I wish that I had this sign years ago when I was selling used books and collectibles at a flea market. While I’m not hawking any secondhand books here, I do have some stuff to share as usual.

Overall European rail operators do not deliver satisfactory services. But differences between them show that strong improvements are possible. The sector has not managed to sort things out on its own, which is why policy change is urgently needed. from Mind the gap! Europe’s Rail Operators: a Comparative Ranking . I was shocked to see how well Trenitalia fared in this survey.

Now Serving: Drinkable Mayonnaise

Lawson’s, a convenience store in Japan, has begun selling Nomu mayo, a drinkable mayonnaise forgetting the important adage: all mayo is drinkable if you believe in yourself.

The only catch for pedantic mayonnaise lovers is that the label clarifies that Nomu mayo is a “mayonnaise-style drink” and “not mayonnaise”. Currently in a “test sale period”, it still remains to be seen if Nomu mayo actually appeals to Japanese customers, who are used to the thicker and richer taste of Japanese mayo, as opposed to more Western varieties.

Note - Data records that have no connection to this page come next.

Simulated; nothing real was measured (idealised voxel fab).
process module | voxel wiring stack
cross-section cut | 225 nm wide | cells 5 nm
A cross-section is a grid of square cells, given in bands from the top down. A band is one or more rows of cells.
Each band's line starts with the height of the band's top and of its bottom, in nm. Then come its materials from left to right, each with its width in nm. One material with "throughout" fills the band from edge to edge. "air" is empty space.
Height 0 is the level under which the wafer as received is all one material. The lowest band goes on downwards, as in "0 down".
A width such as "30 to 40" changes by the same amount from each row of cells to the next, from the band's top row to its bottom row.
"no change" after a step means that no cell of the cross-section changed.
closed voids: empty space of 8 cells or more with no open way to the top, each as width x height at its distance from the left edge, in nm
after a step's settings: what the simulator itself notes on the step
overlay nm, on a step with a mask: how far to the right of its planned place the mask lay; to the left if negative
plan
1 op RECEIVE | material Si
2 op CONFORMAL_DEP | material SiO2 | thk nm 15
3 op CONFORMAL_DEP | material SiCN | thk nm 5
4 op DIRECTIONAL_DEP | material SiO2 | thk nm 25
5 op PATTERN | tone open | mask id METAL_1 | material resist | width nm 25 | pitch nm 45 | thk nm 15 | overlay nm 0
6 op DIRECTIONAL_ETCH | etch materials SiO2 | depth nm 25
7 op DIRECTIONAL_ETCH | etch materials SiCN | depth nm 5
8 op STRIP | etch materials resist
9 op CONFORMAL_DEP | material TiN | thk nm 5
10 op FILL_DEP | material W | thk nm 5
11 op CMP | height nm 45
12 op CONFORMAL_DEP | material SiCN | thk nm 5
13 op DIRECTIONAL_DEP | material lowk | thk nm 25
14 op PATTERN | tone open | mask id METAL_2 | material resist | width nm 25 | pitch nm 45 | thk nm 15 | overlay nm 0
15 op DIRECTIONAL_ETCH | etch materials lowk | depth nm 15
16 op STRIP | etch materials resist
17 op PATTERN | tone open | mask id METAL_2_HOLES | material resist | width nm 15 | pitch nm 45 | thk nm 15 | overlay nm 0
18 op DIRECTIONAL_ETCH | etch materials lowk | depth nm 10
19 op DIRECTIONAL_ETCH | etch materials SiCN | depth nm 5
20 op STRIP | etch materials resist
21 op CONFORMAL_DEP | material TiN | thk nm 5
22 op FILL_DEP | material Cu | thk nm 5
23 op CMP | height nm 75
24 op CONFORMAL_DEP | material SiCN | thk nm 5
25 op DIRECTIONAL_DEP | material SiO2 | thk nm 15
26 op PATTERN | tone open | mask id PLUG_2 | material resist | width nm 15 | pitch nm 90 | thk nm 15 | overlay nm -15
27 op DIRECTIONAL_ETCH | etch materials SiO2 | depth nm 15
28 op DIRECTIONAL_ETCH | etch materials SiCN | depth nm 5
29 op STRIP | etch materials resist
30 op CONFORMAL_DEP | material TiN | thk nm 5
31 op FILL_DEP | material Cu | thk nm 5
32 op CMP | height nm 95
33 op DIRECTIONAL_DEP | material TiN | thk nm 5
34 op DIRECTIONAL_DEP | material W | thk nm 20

The Best Book Covers of 2024: Or at least ‘the 100 best book covers of 2024 according to Print Magazine’ – those slight caveats don’t make this any less of a great selection of design work though. I think, based on the fact there are occasionally multiple editions of the same book, that this covers the wider world rather than just North America – there is such a wonderful breadth of work here .

In 1944, the US Office of Strategic Services—now the CIA—published the “Simple Sabotage Field Manual,” a top secret guide teaching the average citizen-saboteur how to fuck shit up without specialized tools or equipment or association with an “organized group.” Declassified in 2008, the guide encourages clogging up toilets, letting “cutting tools grow dull,” and dumping rice into gasoline engines. Now, a creative agitator has produced a new version of the document in the form of a lovely website: “Specific Suggestions: Simple Sabotage for the 21st Century.”

“Today’s wars are fought from computer consoles; climate disinformation campaigns are planned in web conferences; decisions to deny healthcare are codified in software,”

Here are some of the many suggestions for saboteurs:

  • Send unnecessary meeting invites then cancel them last-minute
  • Remove or insert empty batteries in remotes and slide advancers
  • Use images of unnecessarily high resolution
  • Delete or misfile important documents
  • Require additional approvals for sign-offs
  • CC a large email list instead of BCC (or reply-all to one that was sent
  • Hire the wrong people for the job

Once again, we here at Travel Between The Pages World HQ  want to wish everyone a happy and healthy holiday by sharing this Christmas poem by John M. Morris:

The Christmas Letter –

Wherever you are when you receive this letter
I write to say we are still ourselves
in the same place
and hope you are the same.

The dead have died as you know
and will never get better,
and the children are boys and girls
of their several ages and names.

So in closing I send you our love
and hope to hear from you soon.
There is never a time
like the present. It lasts forever
wherever you are. As ever I remain.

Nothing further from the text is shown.